Thursday, May 31, 2012

Fascinating Quote on Lila and Why We're Here

Found this on Wikipedia:

Brahman is full of all perfections. And to say that Brahman has some purpose in creating the world will mean that it wants to attain through the process of creation something which it has not. And that is impossible. Hence, there can be no purpose of Brahman in creating the world. The world is a mere spontaneous creation of Brahman. It is a Lila, or sport, of Brahman. It is created out of Bliss, by Bliss and for Bliss. Lila indicates a spontaneous sportive activity of Brahman as distinguished from a self-conscious volitional effort. The concept of Lila signifies freedom as distinguished from necessity.

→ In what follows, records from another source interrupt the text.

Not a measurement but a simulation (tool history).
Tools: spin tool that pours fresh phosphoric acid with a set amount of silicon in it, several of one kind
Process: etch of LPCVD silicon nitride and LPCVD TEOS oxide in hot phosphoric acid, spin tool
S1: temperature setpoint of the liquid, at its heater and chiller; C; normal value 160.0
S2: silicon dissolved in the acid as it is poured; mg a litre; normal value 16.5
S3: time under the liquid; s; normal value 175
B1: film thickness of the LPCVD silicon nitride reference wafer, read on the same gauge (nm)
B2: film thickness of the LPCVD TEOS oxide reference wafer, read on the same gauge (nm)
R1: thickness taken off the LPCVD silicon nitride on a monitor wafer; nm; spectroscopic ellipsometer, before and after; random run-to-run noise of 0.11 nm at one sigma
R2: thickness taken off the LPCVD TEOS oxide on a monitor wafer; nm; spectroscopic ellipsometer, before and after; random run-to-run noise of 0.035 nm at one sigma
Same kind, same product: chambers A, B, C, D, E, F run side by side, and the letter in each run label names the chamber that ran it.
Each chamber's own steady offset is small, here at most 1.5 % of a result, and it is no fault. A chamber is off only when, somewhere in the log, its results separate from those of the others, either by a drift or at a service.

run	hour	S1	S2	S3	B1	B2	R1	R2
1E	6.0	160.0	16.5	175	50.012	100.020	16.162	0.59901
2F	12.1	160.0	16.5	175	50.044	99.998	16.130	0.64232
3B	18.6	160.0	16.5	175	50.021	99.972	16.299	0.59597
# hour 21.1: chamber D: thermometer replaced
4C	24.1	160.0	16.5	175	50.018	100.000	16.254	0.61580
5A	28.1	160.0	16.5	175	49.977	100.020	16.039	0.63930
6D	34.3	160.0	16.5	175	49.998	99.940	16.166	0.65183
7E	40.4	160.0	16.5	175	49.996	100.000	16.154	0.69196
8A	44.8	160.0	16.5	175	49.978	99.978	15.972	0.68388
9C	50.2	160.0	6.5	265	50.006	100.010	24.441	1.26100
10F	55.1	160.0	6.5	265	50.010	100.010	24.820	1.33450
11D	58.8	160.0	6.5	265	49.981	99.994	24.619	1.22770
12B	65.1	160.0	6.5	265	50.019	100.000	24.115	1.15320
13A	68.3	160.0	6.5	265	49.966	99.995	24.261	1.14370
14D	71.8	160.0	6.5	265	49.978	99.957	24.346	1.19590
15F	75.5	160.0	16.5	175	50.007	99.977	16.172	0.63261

—Ram Shanker Misra, The Integral Advaitism of Sri Aurobindo

Monday, May 28, 2012

Blogger Found Alive, Dazed

Well, good god. The Coil article's long since handed in (probably twice as long as it's supposed to be)... this past semester was the craziest on record and now I'm facing either a massively expanded workload in my department chair job or poverty and relative freedom if I return to the ranks... our dear daughter is home for the summer from The Fancy School (hallelujah!), and I'm having the unexpected joy, as they say, of teaching a class on Hinduism at the Unitarian church Sophia and I attend because she's a lapsed Baptist and I'm a Kali worshiper and this is East Podunk and we don't remotely fit in anywhere.

For the first time I've been taking a tour through Hinduism from the perspective of the curious outsider rather than the believer, and it's been like a banquet in a dream resort. There was the austere appetizer course of Advaita-- sutras like raw fish, Nisargadatta's and Ramana Maharshi's bracing discourses like vodka from the freezer. Now, it's plates piled high with gooey Vaishnavism and a side of firm, flavorful Bhagavad Gita; sweet bhajans, champagne buzz from a bio of Chaitanya, and all the lush, eye-candy psychedelic religious art you can eat: Radha and Krishna covered in lotus blossoms; nearly-nude gopis bathing, serenaded by their Lord; Arjuna staggered by the Cosmic Form of Krishna who chants, "I am become death, destroyer of worlds."

Then we'll move on to some tasty Shaiva cosmology and gamey folk-tales of the priapic, stoned Lord of Meeting Rivers, accompanied by the great vacanas of Akka Mahadevi, and for dessert we'll have Kali, of course, since, like Ramprasad, we "want to eat sugar, not become sugar."

And the people at church are thanking me for doing it!

This is always the hardest part: finishing the blog post, thinking of something clever or appropriately summative. So I think I'll just bow, in my heart, to my dear Guru whose presence is stronger than ever, though I think it's been nearly ten years since we were even in the same area code, and bow to my Sophia, whom my Guru says should be my Goddess, and bow to my kids--my associate gurus-- and bow to my beautiful Kali whose wild lila has swirled us all together. Namastasye, namastasye, namastasye... I bow, and bow, and bow again, my Loves.